[...] create an array with commands and help texts.
Me too; I recommend this approach.
Apologies for the long post that follows; feel free to ignore. Some might find the ideas in it useful, though.
On embedded/microcontrollers, I use a buffer to store the string data, so that it is trivial to support command editing via backspace (ASCII 8, BS) and so on.
When a newline (NUL, LF, CR, or any combination) is received, I process the command, into something like
#include <stddef.h>
#include <stdint.h>
#ifndef MAX_ARGS
#define MAX_ARGS 16
#endif
unsigned char *arg_ptr[MAX_ARGS];
uint32_t arg_hlen[MAX_ARGS];
unsigned char args;
The
hlen is a combination of hash and length, with length in least significant bits, and the DJB2 xor hash variant in high bits:
#ifndef LEN_BITS
#define LEN_BITS 8
#endif
#define LEN_MASK ((1 << LEN_BITS) - 1)
uint32_t hlen(unsigned char *const ptr) {
// Empty strings yield zero
if (!ptr || !*ptr)
return 0;
size_t len = 0;
uint32_t result = 5381;
while (ptr[len])
result = (result * 33) ^ (uint32_t)(ptr[len++]);
return (result << LEN_BITS) | (len & LEN_MASK);
}
but they are calculated when the command buffer is tokenized. Each token will be terminated with NULs (
'\0') by replacing the whitespace with NULs.
For defining commands, I use a very similar structure as nctnico:
typedef __attribute__((aligned (sizeof (void *)))) struct {
const unsigned char *cmd;
uint32_t hlen;
int (*func)(int, unsigned char *, uint32_t *);
const unsigned char *help;
} command_definition;
and all command structures and their strings will be stored in Flash. The return value of
func() varies; sometimes I use
const unsigned char *, with the function either returning NULL for OK, or an error string. It also varies whether I pass the
arg_ as parameters to
func() or not. (On AVR, ARM, and x86_64 architectures I do prefer to pass as parameters, as they can pass up to five scalar parameters in registers.)
The reason for the separate typedef is that it allows the
aligned attribute to set the alignment exactly. The last member is a pointer, to ensure
sizeof (command definition) is a multiple of pointer size too.
Because I use ELF-based toolchains (gcc, clang), I often use a dedicated section via a preprocessor macro (and standard linker script section start and end symbols) to collect all command structures into a linear array:
#define DEFINE_COMMAND(_var, _cmd, _hlen, _func, _help) \
__attribute__((used, section ("cmds"))) \
static const command_definition _var = { \
.cmd = _cmd, \
.hlen = _hlen, \
.func = _func, \
.help = _help \
}
The linker script exposes a symbol
__start_cmds at the start of the combined array, and
__stop_cmds, so that you can use
extern const command_definition __start_cmds[];
extern const command_definition __stop_cmds[];
#define CMDS ((size_t)(__stop_cmds - __start_cmds))

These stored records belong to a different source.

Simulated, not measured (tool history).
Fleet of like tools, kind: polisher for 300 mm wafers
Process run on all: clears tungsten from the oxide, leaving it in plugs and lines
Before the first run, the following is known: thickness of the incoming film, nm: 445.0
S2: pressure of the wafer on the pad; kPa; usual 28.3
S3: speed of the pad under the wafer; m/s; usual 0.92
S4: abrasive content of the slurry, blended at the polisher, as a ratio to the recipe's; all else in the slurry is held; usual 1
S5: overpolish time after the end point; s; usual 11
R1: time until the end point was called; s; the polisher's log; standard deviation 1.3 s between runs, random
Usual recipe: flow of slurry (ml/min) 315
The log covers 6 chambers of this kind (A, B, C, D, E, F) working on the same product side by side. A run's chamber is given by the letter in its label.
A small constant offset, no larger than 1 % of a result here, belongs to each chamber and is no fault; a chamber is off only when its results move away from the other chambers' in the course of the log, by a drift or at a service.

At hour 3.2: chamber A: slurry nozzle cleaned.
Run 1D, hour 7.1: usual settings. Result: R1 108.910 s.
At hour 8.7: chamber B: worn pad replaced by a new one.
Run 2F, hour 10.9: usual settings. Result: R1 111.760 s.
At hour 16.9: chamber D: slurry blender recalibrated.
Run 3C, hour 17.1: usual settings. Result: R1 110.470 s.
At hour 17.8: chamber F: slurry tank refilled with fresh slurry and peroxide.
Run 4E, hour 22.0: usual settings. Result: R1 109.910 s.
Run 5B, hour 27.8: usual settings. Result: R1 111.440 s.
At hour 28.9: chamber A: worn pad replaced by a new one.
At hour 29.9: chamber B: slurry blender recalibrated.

#define CMD(i) (__start_cmds[i])
Thing is, the linker will combine all
DEFINE_COMMAND() statements, even in completely different source files (as long as they are all linked to the same binary), into a single array this way. If you have different configurations, where some source files are included or dropped from the binary, this makes it very easy to control whether commands related to those source files are available or not.
To find a matching command, you scan through the
CMDs, checking if the
hlen matches. If it does, you do a string compare. This way, it is very fast to find the actual command even if you have a few dozen of them.
A few years ago, I wrote
this RPN calculator example (at StackOverflow) to run in Linux as an example of how to use the ELF section mechanism. Basically, it implements a simple reverse Polish notation calculator, with operators (functions/commands) implemented in separate files. Just by selecting which files are linked in to the calculator, you select which operators are available.
GCC and Clang generate the
__start_section and
__stop_section symbols automatically. For other compilers, you need to edit the linker script to define the symbols.
My projects often have a set of variables that I want to modify. (Sometimes the interface can only modify these variables, in which case I don't have a command interface at all per se, just an interface that accepts
varname? to query a variable by name,
?varname to describe a variable, and
varname=value to set a variable, with whitespace around
= and
? ignored.)
These use the same basic logic, except with a different structure, definition macro, and section name:
typedef __attribute__((aligned (sizeof (void *)))) struct {
void *ref;
const unsigned char *name;
const unsigned char *help;
uint32_t hlen;
uint_fast16_t type;
void *limits;
} variable_definition;
#define DEFINE_VARIABLE(_refname, _var, _name, _help, _limits, _hlen, _type) \
__attribute__((used, section ("vars"))) \
static const variable_definition _refname = { \
.ref = &(_var), \
.name = _name, \
.help = _help, \
.limits = _limits, \
.hlen = _hlen, \
.type = _type \
}
extern const variable_definition __start_vars[];
extern const variable_definition __stop_vars[];
#define VARS ((size_t)(__stop_vars - __start_vars))
#define VAR(i) (__start_vars[i])
The
type member is basically an enum that dictates what the
ref pointer is cast to when accessing the variable. You can use any type you want for it, but it will take at least the same size as a pointer, because the entire structure needs to be aligned to pointer size.
The
limits member is either
NULL or a
type-dependent pointer to a structure defining the allowed range of values.
These typically end up used via three commands:
get,
set, and
help (or
describe). Sometimes it can be useful to let the user define a few variables of their own (of some fixed type); you'd probably create those with
let and delete with
del (or
unset).
You can then add support for arithmetic expressions using variables (and optionally functions), but I normally don't bother. It, too, starts by splitting the expression into lexical elements, but there are many ways to implement the parsing and evaluation of such expressions. In practice, you'd parse the expression into a stack of tokens, each token being either an operator (like
+,
-,
*) or a value (either a number, or a reference to a variable). RPN is easiest, because it is simply a stack of values and operators. The
shunting yard algorithm is quite simple for normal math notation, but there are many other
operator-precedence parsers you might use.